Last Tuesday was the first day of UWS's school of creative and cultural student showcase. Normally these events are used for displaying the best of the taught programs - such as the undergraduate degrees and the taught/practice based masters. This ranges as wide as film and animation screenings, live music and performance. This year there was a research presence, where there was a 3 hour event put on for the school's doctoral community. Our school has a significant practice-based PhD presence, which makes for a rich and vibrant research community, where work ranges from novelists, performance and video production, fine art to sound and music. It is one of these reasons why I am at UWS and not somewhere else - and for the same reason, it is very diverse in terms of what we all actually do. Unlike other departments within the school, much of what we do deliberately draws attention to the processes of 'what a PhD is?' and tends to raises questions around what is expected of a PhD student. What we all have in common is that we must be examines by viva, we must adhere to the code of conduct of the university (in relation to processes towards completing the degree) and that our methodological underpinnings are so vastly explorative, that we still share similar anxieties around the hows and the whys we go about doing what we do.

Graham Jeffery had talked about putting on a event for the PhDs during this time, that allowed for us to start a conversation about these relationships and to work towards strengthening our research community. What UWS has going for it (and what might be its weakness at the same time) is the distance between campuses, which can be up to 50 miles apart in some cases. Secondly, it is not uncommon for PhD students (and researchers), at any university, to register and then go away and do their work elsewhere (a-hem.) - so any event that we did arrange, had to fall at a time where we could ensure that we could have enough people to participate in it. The event also had to act as a catalyst for something else, that is, making sure that we can keep up momentum, whilst thinking of ways in which we could support the PhD community, especially that not everyone couldn't be there at the same time. 

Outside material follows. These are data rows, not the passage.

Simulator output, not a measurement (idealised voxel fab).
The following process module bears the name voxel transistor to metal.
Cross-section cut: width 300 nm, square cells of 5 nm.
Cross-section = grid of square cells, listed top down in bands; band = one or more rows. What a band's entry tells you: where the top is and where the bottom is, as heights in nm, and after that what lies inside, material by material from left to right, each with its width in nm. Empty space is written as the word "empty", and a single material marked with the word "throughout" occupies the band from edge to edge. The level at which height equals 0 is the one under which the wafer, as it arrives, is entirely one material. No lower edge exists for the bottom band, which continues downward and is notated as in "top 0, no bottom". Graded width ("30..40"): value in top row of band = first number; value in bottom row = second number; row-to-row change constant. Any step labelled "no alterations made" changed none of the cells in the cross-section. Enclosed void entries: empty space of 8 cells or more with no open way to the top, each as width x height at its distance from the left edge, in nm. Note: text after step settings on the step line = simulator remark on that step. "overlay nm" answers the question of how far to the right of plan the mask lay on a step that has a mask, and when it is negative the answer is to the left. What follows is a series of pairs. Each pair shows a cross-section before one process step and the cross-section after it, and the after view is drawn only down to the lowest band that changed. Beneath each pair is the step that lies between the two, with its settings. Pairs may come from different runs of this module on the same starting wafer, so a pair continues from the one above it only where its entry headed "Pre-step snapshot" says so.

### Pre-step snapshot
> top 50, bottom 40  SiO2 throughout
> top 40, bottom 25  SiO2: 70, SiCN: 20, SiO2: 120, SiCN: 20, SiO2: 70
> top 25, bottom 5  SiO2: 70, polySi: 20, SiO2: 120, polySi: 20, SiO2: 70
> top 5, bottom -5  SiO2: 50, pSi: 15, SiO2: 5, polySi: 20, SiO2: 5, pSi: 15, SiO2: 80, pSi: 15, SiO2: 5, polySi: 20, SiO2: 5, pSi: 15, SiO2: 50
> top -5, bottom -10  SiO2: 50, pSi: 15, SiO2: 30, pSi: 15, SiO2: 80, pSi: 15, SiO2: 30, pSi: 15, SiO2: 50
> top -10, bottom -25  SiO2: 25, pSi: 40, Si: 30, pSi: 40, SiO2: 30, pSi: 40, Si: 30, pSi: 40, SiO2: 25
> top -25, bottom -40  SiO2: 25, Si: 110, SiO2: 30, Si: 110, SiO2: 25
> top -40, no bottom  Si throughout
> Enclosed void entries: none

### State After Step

We decided to put on a half day 'thing' on during the showcase week, as this would stand the bigger chance at attracting staff as well. It also meant that we would have a presence of our own, doing something that was a little less formal than a poster event or a full on academic conference. Influenced a little by the purpos/ed /unconference format, we decided to ask people to prepare 3 minute presentations (which could be in any format, in any style) that attempted to respond to the question:

How are you approaching the relationships between practice and research in your work?

After 3 presentations of 3 minutes, there was then an hour to discussion as a group the presentations and the ideas that came from it. Each presentation was also recorded as a podcast which will be online soon. Some of the presentations are already on the Creative Practice/Research blog.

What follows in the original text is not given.